Kittitas County Ramble

Using Professor Mass' blog and YouTube pod cast I knew the only open weather for Saturday was going to be Kittitas. How lucky I am that the center of our state is one of my favorite places to explore.

I decided to go where I would. I knew that I was not going to be able to get back for some time and I knew I have missed some of the best of the far dry side. I got up super early to get on the road.

My first stop is one of my favorite places, Elk Heights. This spot along the freeway is where the pine forests and hills give way to the basalt flows and grasslands of the dry side. As always the wind was ripping here and its temperature reminded me that they are still skiing some places in the mountains. Brrr. But who can resist Balsamroot and lupins in the fields.

I took the surface road along the Thorp Prairie and got a close up look at some of the farms and houses that have clearly been here over 100 years. Behind this barn complex the land gives way to a deep cut in the basalt. This Hwy 10 road used to be the main east west highway through the state. The Thorp area and the land to the east through Ellensberg supports some of the best hay agriculture in the country. The hay here is rich and plentiful. It is also huge business. Much of the product gets placed directly into shipping containers and winds up in the best barns in the far Pacific Rim. The hay for the Sydney Olympics came from this valley.

By the time I got to Ellensberg I could see the wind turbines and noted that they were barely turning. I know they can choose to run them or not, but could I be in luck and have a calm day? If so I knew there is not time like now to get up to the Colockum Management Area along Hwy 10 and sleuth out some of the fun plants of the dry side.

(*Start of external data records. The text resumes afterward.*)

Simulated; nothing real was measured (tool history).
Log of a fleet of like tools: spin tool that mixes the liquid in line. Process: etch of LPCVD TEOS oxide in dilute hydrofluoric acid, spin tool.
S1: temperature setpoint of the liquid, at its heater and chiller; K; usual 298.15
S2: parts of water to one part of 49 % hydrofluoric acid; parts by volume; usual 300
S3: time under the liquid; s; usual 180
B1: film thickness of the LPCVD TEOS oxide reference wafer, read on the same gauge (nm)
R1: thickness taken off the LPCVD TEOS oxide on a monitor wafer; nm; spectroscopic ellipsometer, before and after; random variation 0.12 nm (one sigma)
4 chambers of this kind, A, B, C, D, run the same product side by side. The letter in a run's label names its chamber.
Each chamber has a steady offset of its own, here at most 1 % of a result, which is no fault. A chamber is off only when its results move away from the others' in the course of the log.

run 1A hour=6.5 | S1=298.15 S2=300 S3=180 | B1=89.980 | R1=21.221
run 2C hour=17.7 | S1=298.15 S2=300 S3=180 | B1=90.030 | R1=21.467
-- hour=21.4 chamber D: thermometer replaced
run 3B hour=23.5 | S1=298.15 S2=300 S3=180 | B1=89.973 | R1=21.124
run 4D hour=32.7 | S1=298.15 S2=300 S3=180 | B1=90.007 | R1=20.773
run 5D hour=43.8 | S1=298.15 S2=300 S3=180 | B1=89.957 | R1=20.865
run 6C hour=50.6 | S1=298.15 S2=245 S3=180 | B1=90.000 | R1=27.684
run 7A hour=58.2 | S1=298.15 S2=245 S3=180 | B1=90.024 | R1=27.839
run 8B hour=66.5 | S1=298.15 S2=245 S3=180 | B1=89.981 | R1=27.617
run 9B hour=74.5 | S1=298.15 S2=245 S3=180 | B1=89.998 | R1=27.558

There were several trucks and trailers with off-road vehicles. Over the way a lone woman appeared to be weeding or picking something. As I walked near I saw the cross I had noted before. She was cleaning bits from around it. Hand made, sprayed in Camo with name and date of one far too young. The woman could be his mother. I was reminded that this Memorial Day means there are outings missing some of the loved ones. I have to imagine this young man once roamed these hills on his motorcycle. She did not look up and I did not disturb her in her loving task.

The area was nicely quiet and with no wind I felt that my foot falls were making far too much sound. My binocular straps are on swivel clips that squeak and chirp. Sometimes they make me stop and wonder who is behind me.

But I could hear music. My Pavarotti! A Sage Thrasher sang his run-on song; on and on like an aria. Lovely warbling all over the scale, it always sounds ever so slightly rusty, as if he needs a drink.

I also heard a Western Meadowlark. The lone bird up on the slope acted like all Meadowlark when I am on foot. Flighty mistrusting and never willing to hold still. I don't know how I got so lucky to capture this one photo. I really had my lens zoomed up.

Birds never seem to be in the right position relative to sun light sky or background. That is what I thought would happen with this Loggerhead Shrike photo, but I am pleased to present him to you. This bird is also known as the " butcher bird". They capture bugs and impale them upon thorns and barbed wire spikes for safekeeping. His song is small , private chortles and chips.

Clearly all these birds have hopes for a happy nesting season.

I enjoyed being in a gully and looking up slope to see lovely big sky like this.

I hiked further north than usual and turned back to enjoy the ridge and how it changes as you go up slope and gain the top. This soil, in places is bare basalt rock and here I find Hedgehog Cactus.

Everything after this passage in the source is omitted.